Tuesday 27, June 2017 by Matthew Amlôt

Moody's assigns Baa2/P-2 issuer ratings to Botswana Development Corporation; outlook stable

Moody's Investors Service (Moody's) has today assigned first-time Baa2/Prime-2 issuer ratings to Botswana Development Corporation (BDC), with a stable outlook on the Baa2 long-term ratings.

The assigned issuer ratings reflect BDC's standalone credit profile of b1, supported by its strong solvency and liquidity position; in addition to Botswana's A2 (stable) issuer rating acting as the "anchor" for potential support; and Moody's assessment of a high probability of government support, in case of need, reflecting BDC's sole government ownership. The ratings have been assigned in accordance with Moody's government-related issuers (GRI) rating methodology.

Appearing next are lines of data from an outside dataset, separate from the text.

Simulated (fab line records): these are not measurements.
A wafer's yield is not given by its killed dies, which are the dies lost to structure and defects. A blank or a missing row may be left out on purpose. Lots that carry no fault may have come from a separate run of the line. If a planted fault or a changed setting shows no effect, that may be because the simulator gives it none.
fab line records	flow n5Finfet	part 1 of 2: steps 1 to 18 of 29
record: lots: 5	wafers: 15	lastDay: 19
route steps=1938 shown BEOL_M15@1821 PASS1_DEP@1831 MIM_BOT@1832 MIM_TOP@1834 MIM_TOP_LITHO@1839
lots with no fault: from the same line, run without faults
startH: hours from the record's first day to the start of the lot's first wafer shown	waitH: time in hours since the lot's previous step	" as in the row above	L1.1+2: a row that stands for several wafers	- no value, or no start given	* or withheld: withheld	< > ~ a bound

Established in 1970, BDC is Botswana's leading development finance institution. The government, through the Ministry of Trade and Industry, owns 100 per cent of its shares.

The stable outlook reflects both the stable outlook on Botswana's A2 sovereign rating and Moody's expectations that BDC's financial metrics -- specifically its capital and liquidity buffers -- will remain solid.



BDC's Baa2 issuer rating is underpinned by Moody's assessment of a high probability of government support given the government's 100 per cent ownership, BDC's public policy mandate, and the government's track record of providing support. Specifically, the government guarantees part of BDC's debt obligations and commits not to allow BDC to enter into liquidation. Although BDC is independently managed, the government has two members on the company's board (the permanent secretaries of the Ministry of Trade and Industry and the Ministry of Finance), while BDC's mandate, strategy and focus are aligned with Botswana's development targets and strategic priorities.


According to Moody's, BDC's b1 standalone credit profile balances its currently strong solvency and liquidity position against its high exposure to a small number of large equity investments, and legacy issues that have led to weak asset quality metrics and volatile profitability.


BDC has a very strong funding and liquidity position, with limited leverage on its balance sheet. Moody's expect its capital, funding and liquidity position to remain strong, despite the company targeting higher leverage as part of its growth strategy. Accordingly, Moody's expects BDC's equity-to-assets ratio to drop to a still strong 40 per cent-50 per cent over the next three years, from an unconsolidated 73 per cent as of June 2016. BDC also maintains strong liquidity metrics, with the June 2016 24-month coverage ratio standing at 98 per cent (measured as the percentage of cash, cash equivalent and committed, unsecured bank lines available to cover maturing debt over the next 24 months). While liquidity metrics may drop slightly, this will partly be countered by BDC raising long-term funding, from both development finance institutions and through a tenured note programme and locally issued bonds.


BDC's legacy high-risk investment strategy had a poor track record, particularly between 2007 and 2012, resulting in a number of investments being written-off or significantly impaired, and leading to earnings volatility and weighing on asset quality metrics. BDC has historically invested primarily in equity stakes, including majority stakes in unlisted greenfield and start-up investments. This has led to significant investment concentrations, with the net value of the top five investments standing at 78 per cent of total net investments (95 per cent of equity) as of June 2016.

However, Moody's acknowledges the progress made in addressing these legacy issues, with adequate provisions held against non-performing exposures and the strengthened processes and practices supporting investment decisions going forward. Since October 2013, BDC has implemented a major transformation (business remodelling) programme, including a management overhaul to strengthen its venture capital, risk management and finance capabilities both domestically and regionally. As part of its new strategy, BDC also intends to reduce equity exposures and increase debt (loans and preference shares) exposure to around 75 per cent of total investments. . A successful execution of BDC's new growth strategy will likely lead to a more resilient earnings profile and stronger asset quality.


Positive rating pressure will be exerted if BDC successfully executes its new business strategy, including a re-balancing of the portfolio and reduction of associated investment concentrations, leading to a more resilient earnings profile and improved asset quality metrics, while maintaining strong capital buffers. A potential upgrade of Botswana's A2 (stable) sovereign rating would also put upward pressure on BDC's issuer ratings.

Downward pressure on BDC's ratings could develop if the company significantly increases its leverage, reduces its capital metrics beyond Moody's current expectations, and fails to improve its investment performance track record, which will in turn weigh on asset quality and profitability. Ratings will also be under pressure if Moody's considers that there is a lower probability that the government would support BDC, in case of need and/or if the Botswana government bond rating is downgraded signaling a weakened capacity of the authorities to provide support in case of need.